Had to roll my eyes at Bill English’s blase’ statement on the news last night. Not so much what he said, just more about how he said it.
Hoping that this is a proper, honest and fair review. Based on the outcome of better transport for NZ, not necessarily making the company profitable. Rail in NZ is a different beast to those overseas (scale is very different) but it plays a vital role (and should play larger).
I hope this review results in a very substantial swing of monies into rail infrastructure and away from roading as a means of reducing or at least containing the number of big trucks on NZ’s highways.
This a necessary outcome if we are serious about reducing the number of road deaths and should be component part of the proposed review.
Once road pricing is implemented the whole rationale for cross subsidisation of rail evaporates. Given we are about to do the former, why bother trying to do the latter?
We might be about to do the former in Auckland (however, I suspect it is still a number of years away), but I haven’t heard any serious suggestion it is going to be a nationwide thing.
Once it is set up in Auckland and the decongestion benefits are demonstrated it will be the first solution to getting rid of congestion elsewhere.
The vast majority of the country (geographically) doesn’t have to deal with congestion. I feel we are a long way from having demand based pricing on our intercity highways, which is where the benefits of most of what Kiwirail do would be felt.
If we don’t have congestion, we don’t have a congestion externality that warrants rail cross subsidisation to alleviate.
Nope but we do have other externalities such as safety to motorists, greenhouse gas emissions, transport resilience and the fact that as those long distance trucks near our cities, they DO encounter congestion, and cause congestion.
Yes. GHG externalities can (should) be addressed through the ETS, any other meddling is likely to be super inneficient. As for safety, while I agree it could be a reason to invest in rail, safety really should be addressed by making roads safer.
Matthew W: surely by safety w should be considering transport safety rather than just road safety? Statistics show that travelling by public transport is about ten times safer than travelling in a private vehicle, so where public transport is available encouraging mode shift is likely to be much more effective that just narrowly addressing road safety.
If you’re about to travel in a car, the single most effective thing that you can do to improve your safety is to catch a bus/train/ferry instead.
GHG externalities can (should) be addressed through the ETS….but they aren’t.
A number of libertarian thinking business leaders including senior BP managers, Elon Musk, Bill Gates and others; think there needs to be a carbon tax. That tax needs to be at a minimum of US$40 per tonne to generate the necessary change in the investment environment. The current NZ ETS price per tonne is NZ$16.77 which is better than its been for a long time and should hopefully continue to climb. But nowhere near US$40 per tonnes, and still far too volatile for businesses to have sufficient confidence to invest in green tech without some sort of “offset” by governments to cover for the subsidies the oil industry receives globally.

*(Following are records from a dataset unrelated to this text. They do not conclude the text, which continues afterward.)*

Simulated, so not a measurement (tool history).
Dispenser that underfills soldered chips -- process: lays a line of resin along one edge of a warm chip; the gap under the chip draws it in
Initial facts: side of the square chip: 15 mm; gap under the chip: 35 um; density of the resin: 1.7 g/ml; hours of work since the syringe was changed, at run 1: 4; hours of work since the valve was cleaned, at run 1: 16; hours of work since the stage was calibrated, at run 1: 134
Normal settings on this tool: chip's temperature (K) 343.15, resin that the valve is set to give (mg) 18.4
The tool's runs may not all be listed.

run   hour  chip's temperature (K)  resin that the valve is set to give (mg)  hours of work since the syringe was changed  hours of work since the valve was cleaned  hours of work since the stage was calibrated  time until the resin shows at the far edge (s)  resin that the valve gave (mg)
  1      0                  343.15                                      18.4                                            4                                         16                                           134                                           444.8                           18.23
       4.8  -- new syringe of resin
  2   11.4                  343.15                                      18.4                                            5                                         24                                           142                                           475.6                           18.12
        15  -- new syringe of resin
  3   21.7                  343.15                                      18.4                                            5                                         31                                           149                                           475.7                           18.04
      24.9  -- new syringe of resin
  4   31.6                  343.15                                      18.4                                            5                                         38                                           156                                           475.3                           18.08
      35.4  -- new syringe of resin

Congestion charging is about a lot more than subsidising rail. Even if there is no congestion to alleviate we will still need to charge users for the costs of building and maintaining these roads.
Any attempts to take demand based charging outside of Auckland, Wellington and Christchurch will be very difficult for this reason.
I worked for Tranz Rail, back in the day (1996-2005, at which point I moved to the UK) and before that I was a budgets officer for Transit New Zealand as-was (from 1989, when it was set up). This is not a new discussion. At all.
* In 1990 the old Railway SOE was bailed out to the tune of $NZ1.5bn or so, in order to prepare it for privatisation. A major reason for privatisation was to shift the risk onto the private sector, because rail was seen as a “money pit” in the way the roads were not, and are not (because of the structure of road user charges and the road levy on petrol).
* In 2003, the privatised Tranz Rail came within a fortnight of going broke. The Government response was to buy back the track, but they did not then commit to subsidising the system. Eventually this proved unsustainable as well. A paper I presented in 2010 has more detail, as I saw things, up to that stage:
https://abstracts.aetransport.org/paper/download/id/3490
With an eye to what has happened in the UK, separation of track and operation hasn’t worked that well, not least because of the subsidy demands and the quirks of the Network Rail governance arrangements. But there is a more fundamental issue: there is just not enough demand in the New Zealand freight task for the sort of work that rail does well, and nor is the market nearly strong enough to pay the charges for rail freight which would be sufficient to cover its costs. The Tranz Rail management of the time did realise that, but too late. And don’t forget that at one point, they were managing the second-largest trucking company in the country, via owner-drivers.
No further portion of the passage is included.